Aubergine is one of the most versatile vegetables and I never tire of finding new ways to cook them. This sour/sweet combo makes it more Persian than Indian. This is utterly simple and really yummy. Went well with my Chickpea and tomato salad.
Serves 4 as a main course, halve ingredients for a side salad
120 g walnuts, ground in a spice grinder or food processor
4 medium aubergines
rapeseed oil
salt and pepper
2 large red onions, thinly sliced
2 cloves garlic, crushed
1 1/2 tbsp honey
3/4 – 1 tbs chilli powder
1 tsp ground cinnamon
2 tbsp pomegranate molasses
250 ml hot water or vegetable stock (I tend not to used commercial stocks as they are too salty)
small pack of pomegranate seeds from supermarket
handful of fresh coriander
Method
Pre-heat the over to 200C and line a baking tray with oiled foil. Blitz the walnuts and set to one side.
Cut the aubergines into 5 cm x 2 cm batons, toss with oil and season with salt and pepper. Roast in the oven until soft and slightly brown, about 25-30 minutes.
While they roasting, make the sauce. Put 3 tbs oil into a pan over medium heat and when hot add the onion. Fry for 12 minutes or until soft (don’t let them burn) and then add the garlic and fry for a further 3 minutes.

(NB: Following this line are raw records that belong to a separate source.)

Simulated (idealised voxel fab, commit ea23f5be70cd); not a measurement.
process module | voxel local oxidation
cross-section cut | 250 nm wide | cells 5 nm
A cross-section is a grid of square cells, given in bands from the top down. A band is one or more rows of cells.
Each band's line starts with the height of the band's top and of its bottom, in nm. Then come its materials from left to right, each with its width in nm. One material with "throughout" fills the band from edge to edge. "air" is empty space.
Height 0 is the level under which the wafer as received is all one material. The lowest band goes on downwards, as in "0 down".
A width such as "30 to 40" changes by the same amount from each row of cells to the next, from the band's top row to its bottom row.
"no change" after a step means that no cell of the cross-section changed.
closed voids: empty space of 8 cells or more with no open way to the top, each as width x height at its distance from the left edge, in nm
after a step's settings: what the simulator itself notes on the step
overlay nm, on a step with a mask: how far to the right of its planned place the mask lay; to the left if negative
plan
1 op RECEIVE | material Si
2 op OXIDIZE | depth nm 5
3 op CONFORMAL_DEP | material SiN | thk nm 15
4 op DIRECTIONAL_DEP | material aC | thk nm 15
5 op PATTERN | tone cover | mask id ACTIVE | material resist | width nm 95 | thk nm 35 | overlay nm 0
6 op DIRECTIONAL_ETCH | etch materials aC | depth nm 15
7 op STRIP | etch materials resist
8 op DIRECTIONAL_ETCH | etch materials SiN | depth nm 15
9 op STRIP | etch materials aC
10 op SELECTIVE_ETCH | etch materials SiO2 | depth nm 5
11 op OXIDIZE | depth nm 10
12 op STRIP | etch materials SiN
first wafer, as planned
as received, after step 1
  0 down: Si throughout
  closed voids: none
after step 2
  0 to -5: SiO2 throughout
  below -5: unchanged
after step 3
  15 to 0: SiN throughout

Add the honey, chilli powder, cinnamon, pinch of salt, good grind of pepper, the walnuts and the pomegranate molasses. Stir thoroughly to mix and add the water or stock. Simmer gently for about 8 minutes, under a cover so it doesn’t evaporate too much.
When the aubergines are ready, put the sauce into the serving dish/plate and pile up the aubergine batons on top. Scatter with pomegranate seeds and coriander. Serve with basmati or red rice and a salad, like my chickpea and tomato tarka, plus some green leaves.